Oxford's oldest student newspaper

Independent since 1920

The danger of slow news days

You may have read recently that Keble’s undergraduate body voted decisively not to spend £193 on a portrait of the Queen to be placed in the JCR, with Daily Mail journalist Ian Garland vented his spleen over the issue earlier in the week. The content of the article was adequately summarised by its headline: ‘Students at top Oxford college refuse to hang picture of the Queen because doing so would promote ELITISM’. It fits into the standard tabloid Oxbridge model: we all belong to a narrow social elite, which means that our opinions on issues of elitism and privilege are invalid.

Comments on Mail Online such as ‘do these dipsticks really have the mental ability to attend such an establishment?’ demonstrate a funny situation in which Oxford as an institution is granted respect and deference by the general public, but the people who inhabit it are not. Oxford students aren’t given much of a chance. Either we are toffs and reactionaries, elitists and traditionalists, or we are whinging left-leaning typical students. If the latter is true, it is only interesting because we are meant to be the former.

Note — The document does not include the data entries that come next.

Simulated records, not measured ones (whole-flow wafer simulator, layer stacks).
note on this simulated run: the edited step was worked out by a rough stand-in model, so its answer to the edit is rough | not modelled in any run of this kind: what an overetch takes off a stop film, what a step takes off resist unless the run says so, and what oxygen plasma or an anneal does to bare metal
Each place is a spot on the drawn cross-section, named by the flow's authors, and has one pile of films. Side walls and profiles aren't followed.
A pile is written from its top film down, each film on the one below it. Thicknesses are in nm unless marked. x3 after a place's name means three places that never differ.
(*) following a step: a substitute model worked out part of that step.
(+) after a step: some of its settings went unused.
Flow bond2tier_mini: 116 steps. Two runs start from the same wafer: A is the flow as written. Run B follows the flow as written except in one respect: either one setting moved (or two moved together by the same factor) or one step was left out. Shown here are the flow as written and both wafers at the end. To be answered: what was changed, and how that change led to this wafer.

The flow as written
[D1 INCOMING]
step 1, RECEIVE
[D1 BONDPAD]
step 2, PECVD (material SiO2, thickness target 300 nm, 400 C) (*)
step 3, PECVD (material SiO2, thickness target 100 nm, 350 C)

Many of the issues regarding tabloid articles about Oxbridge in general were elegantly pointed out this week by a lengthy response in Cherwell’s rival newspaper. That answered the question ‘why was the article bad?’ However, we must also ask the question ‘why was the article written?’ Journalism is in essence comprised of two roles which can sometimes pull against each other; finding the news, and reporting it. A lot of the time, there simply isn’t very much news. Oxford is a small place. Britain isn’t, nor is the world, but the things which people want to read about are rarely the same as the things which are important to our lives, or the things that are valuable for us to know about.

The same phenomenon is apparent in student newspapers, although suggesting you flick through this copy of Cherwell to verify that claim would be disloyal. Sometimes there is no story to be found, so there is no story to report. The Keble JCR motion is clearly not a national news story, but people want to read about it because it reinforces existing prejudices and gives a platform to anti-Oxford sentiment. For better or for worse, as Oxford students, people are interested in us and what we do.

Similarly, those on the Oxford student press’ trawl list are encouraged to exaggerate stories about minor JCR incidents into full blown press stories. Sometimes, it’s hard to know the limits as to what constitutes ‘news’. What if people are interested in it? How about news stories which severely jeopardise people’s future prospects? When there is no news, should we create it? Maybe we should just print something telling the truth: ‘Sorry, there isn’t any news today.’